Wright to maintain Penn Center ties

February 24, 2008 

Bernie Wright grew up in St. Matthews and attended college in Orangeburg, but he was 30 years old before he learned of the country's first schools for freed slaves and a center for black history and culture only was a short drive away.

"It's an awful travesty in my view, being born and raised about 120 miles from here, and I didn't know about Penn Center until 1978," Wright said. "We're an outstanding piece of history right here in Beaufort County."

He was working for the U.S. Department of Agriculture in 1978, when Penn Center received a grant for a food processing facility, and Wright was assigned to work with the center to get its facility off the ground. He soon became a member of Penn Center's advisory board and formed a relationship that he says will never end.

"Penn Center is a very wonderful place, and once you become attached to it, the bond will continue until your death," Wright said. "I expect to be part of Penn for the rest of my life."

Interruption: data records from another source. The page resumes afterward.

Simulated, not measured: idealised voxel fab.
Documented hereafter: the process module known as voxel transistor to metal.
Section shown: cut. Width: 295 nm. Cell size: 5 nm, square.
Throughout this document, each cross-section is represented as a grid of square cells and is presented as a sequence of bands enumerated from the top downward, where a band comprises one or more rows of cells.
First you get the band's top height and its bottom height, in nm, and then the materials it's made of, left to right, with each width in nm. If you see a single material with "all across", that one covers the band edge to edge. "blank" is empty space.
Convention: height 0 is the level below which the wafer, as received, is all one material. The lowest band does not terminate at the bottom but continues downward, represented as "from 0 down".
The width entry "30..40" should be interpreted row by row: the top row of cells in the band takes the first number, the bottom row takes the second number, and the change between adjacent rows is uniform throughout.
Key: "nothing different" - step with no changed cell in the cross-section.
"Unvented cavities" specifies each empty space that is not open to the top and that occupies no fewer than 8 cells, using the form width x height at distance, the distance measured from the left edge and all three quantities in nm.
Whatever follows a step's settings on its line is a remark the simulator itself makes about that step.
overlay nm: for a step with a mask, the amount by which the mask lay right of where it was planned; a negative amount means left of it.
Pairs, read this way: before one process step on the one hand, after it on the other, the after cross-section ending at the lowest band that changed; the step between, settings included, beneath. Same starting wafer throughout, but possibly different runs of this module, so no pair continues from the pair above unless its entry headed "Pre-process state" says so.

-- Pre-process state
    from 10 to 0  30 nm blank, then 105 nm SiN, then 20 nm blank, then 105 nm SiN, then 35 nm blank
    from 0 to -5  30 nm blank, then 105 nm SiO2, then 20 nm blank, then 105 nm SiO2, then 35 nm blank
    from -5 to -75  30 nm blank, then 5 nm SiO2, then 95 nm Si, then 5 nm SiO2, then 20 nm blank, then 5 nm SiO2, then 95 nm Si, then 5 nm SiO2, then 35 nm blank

He became the center's executive director in January 2002, and increasing the center's regional, national and international exposure became one of the great focuses -- and achievements -- of his six-year term. Wright retired in December, and long-time employee Walter Mack was appointed interim executive director.

"(Wright's) past history and working nonstop with people around the country and his contacts internationally -- that's how he was able to (increase the center's visibility)," said Leo Richardson, chairman of the Penn Center board of trustees. "He had tremendous leadership and did an excellent job for us."

Wright, 60, accepted a position in the transportation department of his alma mater, South Carolina State University, but he has no intention of abandoning Penn Center. In fact, he said he took the job partly because it will give him the opportunity to steer transportation training courses -- and therefore cash flow -- to Penn Center.

Perhaps the greatest step in achieving recognition for the center came in 2006, with the passage of the Gullah-Geechee Heritage Corridor Act. Wright worked with Congress and the U.S. Department of the Interior to push through the legislation, which called for Coastal Heritage Centers to be established in the corridor, including one at Penn Center.